The next step is to let go of the employee mindset you have. Writing an email or answering a question in a meeting is a key opportunity for people to recognize your expertise and personality. When you rise above mediocrity every day, people will become a fan of your work ethic and start to love you as a person, too. Employees find a way to only do what's asked of them, but personal brands find a way to market themselves through their unique offerings and experiences.
Here are four ways to begin to let go of your employee mindset:
- Stop undervaluing the tasks you do every day.
- Value your relationships with internal stakeholders, external stakeholders and clients you meet with regularly.
- Start finding new ways to speak at staff meetings via presentations, briefings and conference calls.
- Go out of your way to attend all-hands meetings and workplace parties.
As you let go of your employee mindset, you'll begin to adopt a branding mindset. This personal brand needs to match your career goals, desires, and dreams.
Here are three ways to embrace a branding mindset:
- Big or small, everything you do at work is an asset; always deliver quality products, customer service and information.
- Display great communication skills in meetings, conference calls, phone calls and emails with everyone you come in contact with.
- Write down your weekly accomplishments and keep track of your performance metrics.
You add value in everything you do and everyone you come in contact with, even if it doesn't always feel like it. The best way to present your personal brand is to always strive to go above and beyond.
Related: How to Turn Your Work-Related Stress and Anxiety into Accomplishments
Build you, being you
As you build your personal brand, authenticity is a great asset. When you align with organizations that embrace your personality and expertise as a college graduate, professional, or retiree, it creates a smooth transition if leadership and colleagues feel comfortable with you displaying your personal brand at all times.
Not every company will like your authentic self, so it's important to assess the work environment and see how much it can handle of you simply being you. This isn't to say that you should have no filter on what you say or wear your pajamas to work. What it means is that you can bring your authentic self to work by taking part in personal enrichment activities that help build your brand and use those experiences as touchpoints in your daily work, whether in meetings or in personal conversations with colleagues. To that end, here are ten ways to build on your education, experience and expertise for your personal brand:
- Work on challenging work-related projects.

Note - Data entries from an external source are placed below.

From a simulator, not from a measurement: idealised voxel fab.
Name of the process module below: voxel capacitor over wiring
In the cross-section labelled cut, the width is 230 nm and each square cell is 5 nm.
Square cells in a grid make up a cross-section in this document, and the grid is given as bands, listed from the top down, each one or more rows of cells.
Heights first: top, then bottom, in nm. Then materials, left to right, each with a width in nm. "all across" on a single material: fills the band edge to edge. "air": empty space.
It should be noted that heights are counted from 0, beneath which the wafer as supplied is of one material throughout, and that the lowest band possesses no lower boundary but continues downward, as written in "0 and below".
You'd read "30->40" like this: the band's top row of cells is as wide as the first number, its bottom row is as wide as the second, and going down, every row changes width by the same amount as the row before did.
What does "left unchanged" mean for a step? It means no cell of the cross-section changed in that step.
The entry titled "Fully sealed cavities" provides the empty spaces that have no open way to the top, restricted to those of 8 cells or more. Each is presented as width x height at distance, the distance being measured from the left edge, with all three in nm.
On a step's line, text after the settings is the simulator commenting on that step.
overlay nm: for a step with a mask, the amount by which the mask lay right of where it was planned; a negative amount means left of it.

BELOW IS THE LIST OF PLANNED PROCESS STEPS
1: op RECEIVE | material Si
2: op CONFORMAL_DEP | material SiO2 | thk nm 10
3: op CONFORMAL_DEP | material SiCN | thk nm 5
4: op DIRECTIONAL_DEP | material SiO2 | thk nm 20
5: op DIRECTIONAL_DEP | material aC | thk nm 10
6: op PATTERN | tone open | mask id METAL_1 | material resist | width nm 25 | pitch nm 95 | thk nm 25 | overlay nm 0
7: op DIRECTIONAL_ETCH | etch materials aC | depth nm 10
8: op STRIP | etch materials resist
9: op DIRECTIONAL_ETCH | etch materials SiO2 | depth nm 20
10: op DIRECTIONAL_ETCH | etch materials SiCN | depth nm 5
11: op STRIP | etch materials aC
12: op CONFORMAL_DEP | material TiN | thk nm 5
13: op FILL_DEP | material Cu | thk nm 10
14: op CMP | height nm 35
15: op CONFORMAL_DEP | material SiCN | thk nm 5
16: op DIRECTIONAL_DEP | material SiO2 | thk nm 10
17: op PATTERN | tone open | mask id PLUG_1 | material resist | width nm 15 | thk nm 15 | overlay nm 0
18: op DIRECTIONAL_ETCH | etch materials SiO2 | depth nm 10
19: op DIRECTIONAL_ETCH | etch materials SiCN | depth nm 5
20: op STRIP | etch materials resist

- Enroll in training related to your job or career goals.
- Earn more professional certifications.
- Read one industry-related book per month.
- Read one career-related blog or article per day.
- Watch one or two short industry-related videos on YouTube or Udemy per week.
- Listen to industry-related podcasts.
- Volunteer to work on cross-collaboration projects and detail opportunities.
- Attend free professional conferences, virtual webinars and workshops throughout the year.
- Connect with experts within your organization and pick their brains for new knowledge.
If you want a solid personal brand, you must go beyond the basics of getting a degree, a new job, or a certification and help your brand grow beyond the confines of your current cubicle. The best corporate brands keep advancing their products and services by offering new products, marketing those products in new ways, and collaborating with media outlets and companies to advance their brands. You have to do the same thing if you want to increase your compensation and succeed against your competition.